The sweet "gains"
by Mabelle R. Ilan
The Philippines is one of the
developing countries that are actively looking for alternative
source of fuel to reduce foreign oil import cost; to mitigate
pollution and global warming. One crop that is being considered
for propagation is sweet sorghum (Sorghum bicolor (L.) Moench.).
These sweet variety store large quantities of energy as sugar
in the stalk while producing reasonable grain yields.
How to Produce Sorghum
Sorghum is propagated by seeds. It matures in 100-115 days after
planting. Farmers can harvest the crop three times a year through
ratooning. Sorghum ratoon matures 85-95 days after cutting. If
the farmer opted to plant other crops sorghum can be used as
a component crop in multi-cropping system. It can be planted
after rainfed lowland rice, upland rice, corn or legumes. Sorghum
is drought tolerant crop. It only requires about 175 m3 of water.
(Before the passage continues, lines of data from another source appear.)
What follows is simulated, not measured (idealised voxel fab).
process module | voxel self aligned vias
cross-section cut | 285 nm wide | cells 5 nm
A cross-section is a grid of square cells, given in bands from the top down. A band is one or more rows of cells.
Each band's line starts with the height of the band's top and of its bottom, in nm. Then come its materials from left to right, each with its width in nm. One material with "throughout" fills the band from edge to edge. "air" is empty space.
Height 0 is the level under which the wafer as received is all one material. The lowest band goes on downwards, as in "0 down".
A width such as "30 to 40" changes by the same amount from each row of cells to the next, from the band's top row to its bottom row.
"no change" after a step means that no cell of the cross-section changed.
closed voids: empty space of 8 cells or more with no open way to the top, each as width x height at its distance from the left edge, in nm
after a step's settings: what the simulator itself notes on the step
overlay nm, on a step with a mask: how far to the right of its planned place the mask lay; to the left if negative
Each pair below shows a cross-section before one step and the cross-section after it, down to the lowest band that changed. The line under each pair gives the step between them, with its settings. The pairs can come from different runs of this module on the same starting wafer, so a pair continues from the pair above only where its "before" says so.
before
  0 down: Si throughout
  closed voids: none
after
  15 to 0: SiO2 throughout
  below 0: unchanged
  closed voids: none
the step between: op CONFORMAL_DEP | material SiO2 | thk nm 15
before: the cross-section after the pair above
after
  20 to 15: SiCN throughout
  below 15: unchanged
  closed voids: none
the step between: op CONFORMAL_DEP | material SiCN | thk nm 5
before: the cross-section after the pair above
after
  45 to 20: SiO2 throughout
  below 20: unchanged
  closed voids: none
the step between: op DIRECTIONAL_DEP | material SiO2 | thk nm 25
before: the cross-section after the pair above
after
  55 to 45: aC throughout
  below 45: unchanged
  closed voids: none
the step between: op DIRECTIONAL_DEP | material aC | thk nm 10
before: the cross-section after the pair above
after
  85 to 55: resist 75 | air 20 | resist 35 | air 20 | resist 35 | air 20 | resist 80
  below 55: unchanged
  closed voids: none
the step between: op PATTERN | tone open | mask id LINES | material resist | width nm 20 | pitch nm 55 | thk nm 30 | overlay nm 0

Sorghum grows best in well-drained soil. It is best to plow the
field once and harrow it twice.
A hectare of sorghum would require 5-8 kilograms of seeds or
a plant density of 130,000-150,000 plants per hectare. Seeds
could be planted manually by hand or by using a planter. The
distance of planting varies during June-July planting the distance
of planting is 100 cm. apart 10 cm. deep while during September
October planting the distance of planting is 75 cm apart
and 15-20 cm. deep.
Just like any crop sorghum requires fertilizer for vigorous growth
and for higher yield. The general fertilizer recommendation for
clay loam soil is 80-30-30. It is important to practice thinning
before hilling up or side-dressing application of fertilizer.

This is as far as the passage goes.